Jobs, Investment, and a Fed Report
Sometimes a picture is worth a thousand words. The following is from the January 14, 2011 G17 Fed report on industrial production and capacity utilization.
This is not the whole economy. Industrial production is what we make. It isn't just manufacturing, but mining and utilities. Capacity is how much we could make, and utilization is the ratio of these two. It tells us how much slack there is in the industrial side of our economy. Note that in practical terms 90% is about as close as we come to "full" capacity.
So what's interesting about these charts? What struck me most was how the country's productive capacity (the top two lines) has been essentially flat since 2002. This is not an effect of the logarithmic scaling. Though the line is flat, it represents a dynamic process. We have been losing capacity as fast as we have been adding to it, and we have been doing this for 9 years, far longer than our more recent crises. So what caused this flatlining in industrial capacity? Free trade agreements like NAFTA and outsourcing of production to countries, like China.

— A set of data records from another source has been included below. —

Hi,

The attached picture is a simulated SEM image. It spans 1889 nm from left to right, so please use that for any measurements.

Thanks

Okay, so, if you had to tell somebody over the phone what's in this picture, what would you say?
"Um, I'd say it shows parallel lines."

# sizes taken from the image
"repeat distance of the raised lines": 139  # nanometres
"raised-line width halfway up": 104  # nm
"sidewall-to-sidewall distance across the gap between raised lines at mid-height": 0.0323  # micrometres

On top of this, our utilization of the capacity we have (the bottom chart) has sucked since 2000. This is a double whammy of industrial weakness. Utilization in 2010 is still slightly below 2002 levels (74.2 vs.74.7) a year and a half into the supposed recovery and 13-15 points off what it was in the 1960s.
What is needed to soak up that excess capacity is demand, and not just any demand but one targeted to American made goods, especially semi-finished and finished ones (73.2% and 74.3% utilization for December 2010). It is only as that excess capacity is reduced that jobs will be created in the industrial production side of our economy and perhaps along with them new capacity growth.
For where we are now, the only realistic way for industrial demand to increase is through government spending. But this is not on the table. Indeed the talk in Washington is on spending reductions. What is on the table and what Obama is likely to offer tonight in the SOTU are incentives for business investment. But as we have pointed out before, corporations have chalked up record profits. Yet despite this, they have not been creating new jobs here at home. Throwing more money at them will not change this. On the industrial side, the problem is even more complicated. Because of outsourcing, even after 9 years of zero capacity growth, there is still a lot of excess capacity around that would have to be worked through before hiring could really take off, that is if corporations didn't just outsource the new work too.
So when I look at these charts, what I see is not just a bad recession we haven't recovered from but a hollowed out industrial base. And I have heard nothing from Obama that will significantly stop or reverse this trend.